As a result of First Union's error, when the supervisor at Wal-Mart attempted to verify the status code for the debit card, the VDPS system indicated “unauthorized usage” and “invalid card” which translated as “do not honor.”   And yet, the evidence is undisputed that Wolter made no attempt to explain to the supervisor what he suspected had occurred until after she had left to verify the status code.   The record, including Wolter's testimony, contains no evidence that the Wal-Mart supervisor acted out of a desire to harm him or that she was not motivated by a desire to protect the store's property.   Compare Revco Discount Drug Centers &c. v. Famble5 (store clerk made loud, angry, and false accusations of shoplifting against plaintiff in front of other customers).   In fact, Wolter conceded that he did not think that the supervisor was singling him out for mistreatment or acting maliciously.   At no point did she yell or shout.   When Wolter was asked, “now, when [the supervisor] made [the] statement to the cashier ․ was she actually addressing the cashier when making that statement, or was she sort of announcing it to the whole store?” he responded, “[i]t looked like she was announcing it to me that she had caught me and at the same time announcing it to the cashier to pick it up.”   Although Wolter speculated that the customer behind him at the checkout and her young son might have overheard the supervisor's remarks, he also testified that this same customer had likely heard his explanation to the cashier.   And, despite admitting that he had a pretty good idea as to why the problem arose, Wolter did nothing to alert the supervisor to the possibility of a mistake on the part of the bank.
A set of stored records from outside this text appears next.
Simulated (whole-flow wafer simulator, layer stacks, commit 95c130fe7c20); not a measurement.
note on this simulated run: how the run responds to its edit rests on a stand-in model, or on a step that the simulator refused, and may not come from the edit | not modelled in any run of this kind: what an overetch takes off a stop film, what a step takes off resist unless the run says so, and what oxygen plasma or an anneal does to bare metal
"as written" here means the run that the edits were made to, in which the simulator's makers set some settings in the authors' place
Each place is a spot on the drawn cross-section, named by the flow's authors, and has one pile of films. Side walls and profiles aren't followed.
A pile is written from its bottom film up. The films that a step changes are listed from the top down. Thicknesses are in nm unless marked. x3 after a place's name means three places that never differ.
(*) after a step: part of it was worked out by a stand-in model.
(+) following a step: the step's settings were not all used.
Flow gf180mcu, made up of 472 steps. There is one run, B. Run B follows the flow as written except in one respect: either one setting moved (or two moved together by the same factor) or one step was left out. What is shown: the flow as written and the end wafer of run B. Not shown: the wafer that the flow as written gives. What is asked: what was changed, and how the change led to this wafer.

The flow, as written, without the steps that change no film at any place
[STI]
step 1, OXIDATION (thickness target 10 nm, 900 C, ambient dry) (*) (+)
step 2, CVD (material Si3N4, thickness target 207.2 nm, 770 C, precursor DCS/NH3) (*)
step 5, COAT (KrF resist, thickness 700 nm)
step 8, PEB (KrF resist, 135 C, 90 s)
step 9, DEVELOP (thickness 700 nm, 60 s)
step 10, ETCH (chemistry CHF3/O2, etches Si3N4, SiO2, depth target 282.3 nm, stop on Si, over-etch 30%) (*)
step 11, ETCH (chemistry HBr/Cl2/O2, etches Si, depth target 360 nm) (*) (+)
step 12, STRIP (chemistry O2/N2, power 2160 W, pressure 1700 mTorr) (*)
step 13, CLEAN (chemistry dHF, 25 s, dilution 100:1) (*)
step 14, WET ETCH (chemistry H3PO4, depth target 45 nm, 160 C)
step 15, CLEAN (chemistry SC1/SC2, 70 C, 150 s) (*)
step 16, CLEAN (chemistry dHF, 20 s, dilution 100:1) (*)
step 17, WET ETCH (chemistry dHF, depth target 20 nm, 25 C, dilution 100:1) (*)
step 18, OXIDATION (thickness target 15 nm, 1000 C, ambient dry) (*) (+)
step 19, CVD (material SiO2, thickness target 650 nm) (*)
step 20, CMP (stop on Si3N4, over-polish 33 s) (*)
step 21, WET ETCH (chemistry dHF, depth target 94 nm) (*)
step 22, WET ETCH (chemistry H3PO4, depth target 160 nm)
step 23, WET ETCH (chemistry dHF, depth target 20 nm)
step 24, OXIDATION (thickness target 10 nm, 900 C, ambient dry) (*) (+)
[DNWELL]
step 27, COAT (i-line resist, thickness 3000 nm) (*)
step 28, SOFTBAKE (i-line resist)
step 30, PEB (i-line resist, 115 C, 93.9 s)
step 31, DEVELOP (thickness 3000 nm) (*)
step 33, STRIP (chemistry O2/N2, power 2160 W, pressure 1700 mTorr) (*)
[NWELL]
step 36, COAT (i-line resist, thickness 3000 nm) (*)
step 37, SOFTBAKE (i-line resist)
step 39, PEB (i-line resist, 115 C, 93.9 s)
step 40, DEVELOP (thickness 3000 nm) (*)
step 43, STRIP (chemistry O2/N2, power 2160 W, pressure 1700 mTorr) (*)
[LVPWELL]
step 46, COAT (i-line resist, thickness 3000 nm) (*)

As he conceded during his deposition, Wolter's sole complaint against Wal-Mart hinges on the supervisor's conduct in that he believed that she should have used a quieter tone of voice and should have waited until she was closer to the cashier to report the problem.   Wolter felt that “she was looking at me [i]n a questionable manner.”   He noted that she “seemed a little confused” and “had an odd look on her face.”   But at no point did the supervisor or anyone else accuse Wolter of committing a crime or threaten to arrest him.   He conceded that she did not make any disparaging remarks or inappropriate comments to him.   Although Wolter assumes that someone other than the customer behind him overheard the supervisor, he has not been able to identify anyone as a possible witness to the event and he admitted that he did not look around to see whether anyone was looking.   Compare Simmons v. Kroger Co.6

 Although Wolter correctly argues that OCGA § 51-7-60 did not apply to the conduct at issue here, summary judgment was nevertheless warranted.   Simmons v. Kroger Co., supra at 724(2), 463 S.E.2d 159.   After the warning code appeared on the computer terminal at the checkout, the supervisor attempted to ascertain the validity of the debit card, only to be misinformed as to the card's proper status.   See Taylor v. Super Discount Market7 (cashier mistakenly believed that a $20 bill dated 1950 and in excellent condition that lacked the words “In God We Trust” was counterfeit).   Although the supervisor obtained erroneous information, she, nonetheless, had a legitimate basis to believe that the card might well have been stolen.   See id.   Although the supervisor could perhaps have been more tactful in handling this situation, the conduct alleged does not rise to the level of “unprovoked and unjustifiable opprobrious and insulting and abusive words by an employee tending to humiliate, mortify, and wound the feelings of the customer.”  (Punctuation omitted.)  Mitchell v. Lowe's Home Centers.8  Since the evidence does not show that Wolter was subjected to abusive, opprobrious, insulting, or slanderous language by an agent of Wal-Mart, summary judgment in favor of defendant Wal-Mart was proper.   See Fly v. Kroger Co.9

Judgment affirmed.


1.   First Union is not a party to this appeal.

2.   Davis v. Rich's Dept. Stores, 248 Ga.App. 116, 119(2), 545 S.E.2d 661 (2001).

3.   Carter v. Willowrun Condo. Assn., 179 Ga.App. 257, 259(3), 345 S.E.2d 924 (1986).

4.   Swift v. S.S. Kresge Co., 159 Ga.App. 571, 572(2), 284 S.E.2d 74 (1981).

5.   Revco Discount Drug Centers &c. v. Famble, 173 Ga.App. 330, 331-332(4), 326 S.E.2d 532 (1985).

6.   Simmons v. Kroger Co., 218 Ga.App. 721, 724(2), 463 S.E.2d 159 (1995).

7.   Taylor v. Super Discount Market, 212 Ga.App. 155, 157, 441 S.E.2d 433 (1994).

8.   Mitchell v. Lowe's Home Centers, 234 Ga.App. 339, 343(3), 506 S.E.2d 381 (1998).

9.   Fly v. Kroger Co., 209 Ga.App. 75, 78(3), 432 S.E.2d 664 (1993).

BLACKBURN, Chief Judge.

POPE, P.J., and MIKELL, J., concur.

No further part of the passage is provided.